WASHINGTON, D.C. – The Congressional Cemetery -- the final resting place for a vice president and dozens of members of Congress – is getting a four-legged face lift.
A small herd of goats arrived Wednesday at the 35-acre site, in the shadows of Capitol Hill, to gnaw away at Kudzu and other underbrush so dense it is strangling trees that threaten to topple onto headstones.
Paul Williams, president of the Association for the Preservation of Historic Congressional Cemetery, said the goats are being used as an eco-friendly and cost-efficient alternative to machines or pesticide, considering the cemetery rests on the banks of the Anacostia River.

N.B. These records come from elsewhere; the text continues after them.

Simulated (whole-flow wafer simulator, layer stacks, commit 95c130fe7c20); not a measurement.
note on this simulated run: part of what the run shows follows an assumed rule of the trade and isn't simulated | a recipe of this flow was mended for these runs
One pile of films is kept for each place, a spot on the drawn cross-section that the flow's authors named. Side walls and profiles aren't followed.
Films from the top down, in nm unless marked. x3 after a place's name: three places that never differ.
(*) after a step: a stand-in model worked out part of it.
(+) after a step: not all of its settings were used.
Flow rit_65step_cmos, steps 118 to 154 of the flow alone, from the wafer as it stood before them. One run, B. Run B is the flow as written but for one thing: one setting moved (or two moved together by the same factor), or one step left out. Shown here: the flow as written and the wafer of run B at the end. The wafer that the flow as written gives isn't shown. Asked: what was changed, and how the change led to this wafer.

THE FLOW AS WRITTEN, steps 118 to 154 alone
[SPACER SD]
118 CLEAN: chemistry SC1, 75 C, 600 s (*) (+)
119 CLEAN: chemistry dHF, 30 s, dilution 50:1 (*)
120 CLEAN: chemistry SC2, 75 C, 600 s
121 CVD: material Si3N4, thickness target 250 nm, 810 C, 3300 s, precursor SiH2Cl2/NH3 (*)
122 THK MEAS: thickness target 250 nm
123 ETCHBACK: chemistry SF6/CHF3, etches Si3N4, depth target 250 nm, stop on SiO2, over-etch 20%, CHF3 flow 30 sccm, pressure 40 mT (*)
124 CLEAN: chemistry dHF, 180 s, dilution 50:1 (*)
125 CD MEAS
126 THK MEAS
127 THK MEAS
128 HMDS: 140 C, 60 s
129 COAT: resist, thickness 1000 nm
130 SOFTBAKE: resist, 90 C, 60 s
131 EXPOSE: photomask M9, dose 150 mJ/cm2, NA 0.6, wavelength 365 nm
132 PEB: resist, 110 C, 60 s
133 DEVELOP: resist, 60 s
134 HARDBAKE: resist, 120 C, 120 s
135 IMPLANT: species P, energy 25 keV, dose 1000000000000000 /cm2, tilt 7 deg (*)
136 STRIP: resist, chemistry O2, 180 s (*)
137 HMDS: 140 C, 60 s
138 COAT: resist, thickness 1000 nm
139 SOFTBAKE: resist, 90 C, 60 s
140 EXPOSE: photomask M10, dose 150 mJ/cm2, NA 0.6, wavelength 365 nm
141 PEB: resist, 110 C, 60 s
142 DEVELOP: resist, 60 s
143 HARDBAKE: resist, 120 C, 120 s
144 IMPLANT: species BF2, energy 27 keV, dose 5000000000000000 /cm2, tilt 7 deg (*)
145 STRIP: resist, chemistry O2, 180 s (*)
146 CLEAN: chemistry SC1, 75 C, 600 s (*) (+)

“This is their job,” Williams said. “They go from site to site and eat.”
Though the cemetery is privately owned, the federal government owns 806 burial plots. It has been the final home to such notable historical figures as former FBI Director J. Edgar Hoover, Supreme Court Associate Justice Philip Barbour and Vice President Elbridge Gerry, who signed the Declaration of Independence.
Nineteen senators and 71 House members have been buried in the cemetery since it opened its gates in 1807.
Williams makes clear the goats won’t be grazing on hallowed ground, just a roughly 1.6-acre wooded stretch along the burial grounds.
He said that in all, roughly 200 members of Congress and their families are either interned or memorialized in the cemetery, now run by the nonprofit association, but plots are still available.
“Despite the name, we’re open to presidents and residents alike,” he said, on a cool, overcast day in the District.
The goats are from a company called Eco-Goats in nearby Annapolis, Md., and are scheduled to work for seven days at a cost of $4,000.
Though once called the “national burying ground,” the cemetery, founded and owned by the nearby Christ Church, was seldom used or supported by Congress by the early 1900s, causing it to fall into disrepair. However, conditions improved after the nonprofit began managing the property in 1976.
While the cemetery is noted for being home to some of the country’s most important early leaders, its most prominent feature is perhaps the Public Vault.
By the 1820s, the cemetery, then known as the Washington Parish Burial Ground, was part of so many funeral processes from Capitol Hill and the White House that Congress built the vault in 1835 to store the bodies of members who died, usually while in session, until funeral arrangements could be made at home or elsewhere.
Among those who stayed in the early classical revival structure were three presidents: William Henry Harrison (1841), John Quincy Adams (1848), and Zachery Taylor (1850).
However, the most well-known stay was that of widowed first lady Dolly Madison. She arrived in 1848 but wound up staying for five years because her son had bankrupted the family.